Posted by Roger Neal on July 12, 2016 at 12:00 AM

Virtually all public entities have an elected board of directors, council or commissioners who enact the policies that the agency uses daily. Unfortunately, only a few elected officials think of risk management when making decisions. And when they do, it is usually after there has been a loss or when they have to pay their insurance premium. In fact, many think that their decisions only apply to a single department, not the entire organization.

When elected officials truly incorporate risk management as a way of conducting business, property claims are reduced, lawsuits don’t get filed against the agency, and employees are safer. When risk management is not a component of every decision, bad things can happen.

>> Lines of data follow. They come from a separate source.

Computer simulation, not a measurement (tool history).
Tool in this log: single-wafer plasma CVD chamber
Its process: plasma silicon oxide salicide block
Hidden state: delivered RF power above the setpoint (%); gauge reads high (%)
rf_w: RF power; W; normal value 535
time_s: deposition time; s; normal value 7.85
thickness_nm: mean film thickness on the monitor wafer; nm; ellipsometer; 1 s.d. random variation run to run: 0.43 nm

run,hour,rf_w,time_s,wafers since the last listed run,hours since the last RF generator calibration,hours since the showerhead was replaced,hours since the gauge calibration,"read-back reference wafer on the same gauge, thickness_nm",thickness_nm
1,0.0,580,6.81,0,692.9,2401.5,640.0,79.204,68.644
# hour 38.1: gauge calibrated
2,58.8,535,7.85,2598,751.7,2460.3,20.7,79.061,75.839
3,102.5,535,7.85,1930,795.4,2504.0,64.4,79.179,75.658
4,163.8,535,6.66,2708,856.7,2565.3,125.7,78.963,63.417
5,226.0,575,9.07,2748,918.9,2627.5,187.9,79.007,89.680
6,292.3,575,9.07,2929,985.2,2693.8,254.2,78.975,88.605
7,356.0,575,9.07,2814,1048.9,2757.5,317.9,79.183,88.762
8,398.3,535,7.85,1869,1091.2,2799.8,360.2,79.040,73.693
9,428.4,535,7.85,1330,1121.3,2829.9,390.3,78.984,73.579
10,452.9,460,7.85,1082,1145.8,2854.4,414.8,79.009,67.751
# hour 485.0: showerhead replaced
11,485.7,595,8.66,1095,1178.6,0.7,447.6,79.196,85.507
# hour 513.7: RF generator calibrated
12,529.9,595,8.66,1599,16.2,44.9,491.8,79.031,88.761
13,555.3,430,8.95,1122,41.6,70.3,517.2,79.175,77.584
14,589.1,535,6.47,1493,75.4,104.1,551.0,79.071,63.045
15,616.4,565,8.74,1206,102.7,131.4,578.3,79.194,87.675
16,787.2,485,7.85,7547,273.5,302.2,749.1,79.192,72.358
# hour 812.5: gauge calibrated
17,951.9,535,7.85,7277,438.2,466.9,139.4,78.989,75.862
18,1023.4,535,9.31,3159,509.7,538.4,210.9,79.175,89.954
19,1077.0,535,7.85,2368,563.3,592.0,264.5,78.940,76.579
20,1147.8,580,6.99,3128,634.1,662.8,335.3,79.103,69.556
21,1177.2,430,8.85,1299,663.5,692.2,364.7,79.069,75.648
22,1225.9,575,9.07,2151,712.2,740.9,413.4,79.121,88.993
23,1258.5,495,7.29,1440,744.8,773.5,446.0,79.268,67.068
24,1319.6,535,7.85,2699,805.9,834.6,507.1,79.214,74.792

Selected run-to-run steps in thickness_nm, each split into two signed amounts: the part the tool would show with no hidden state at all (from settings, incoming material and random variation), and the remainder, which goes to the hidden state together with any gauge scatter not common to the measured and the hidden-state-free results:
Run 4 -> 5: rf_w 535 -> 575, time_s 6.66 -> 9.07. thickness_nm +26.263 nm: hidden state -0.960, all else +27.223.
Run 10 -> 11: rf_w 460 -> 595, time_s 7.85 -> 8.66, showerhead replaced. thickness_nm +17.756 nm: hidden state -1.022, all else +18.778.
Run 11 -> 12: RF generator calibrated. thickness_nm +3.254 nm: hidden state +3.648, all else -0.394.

Public entities are vulnerable to many risks beyond the common, insurable losses such as property damage from fires, natural hazards, auto accidents, lawsuits, and workers’ compensation. Some of the non-tradtional risks are:

  • Loss of tax revenue
  • Responding to public records requests
  • Reduction in bond rating
  • Major employer leaving your municipality
  • Aging workforce
  • Replacement of specialized vehicles
  • Changes in weather and climate
  • Computer hacking or ransomware attack
  • Violation of the open public meetings act
  • Changes in statutes, and regulations

Do the elected understand these risks? Have they even identified with many of them? Probably not. Risk management is more than buying insurance.

So what can you do to help your elected officials transition into policymaking risk managers? Here are some suggestions:

  1. Incorporate risk management concepts into your staff reports. Here’s an example. Your entity is sponsoring an event that will include a bounce house. Your staff report could include something like, “Board, although many citizens consider bounce houses as safe activities, annually there are over 37,000 emergency room visits related to bounce houses. We can transfer the risk from the ABC agency, by hiring a vendor who will operate the bounce house and meet our insurance requirements.”
  2. Use facts. Elected officials make fact-based decisions.
  3. Provide training for elected officials on their roles and responsibilities, budget process, and employment practices. All are probably different than what the elected are used to in the private sector.
  4. When the council, board or commission proposes a course of action, ask, “What are the risks?” and then lead them through a quick risk identification discussion; or “How can we reduce the risks?” which gives you the opportunity to talk about loss prevention. Always try to phrase things in a positive tone that the elected will relate to. In the bounce house example, you could say, “Council, this is about the kids having a fun and safe activity” which will resonate well with the elected. Remember they are always seeking public approval.
  5. For staff reports where action is requested, attach the risk management matrix. The report should identify those high risk/low frequency, high risk/high frequency events. And offer solutions, other than “No we can’t do that.”
  6. Finally, and this is critical, treat all elected with respect and don’t play favorites.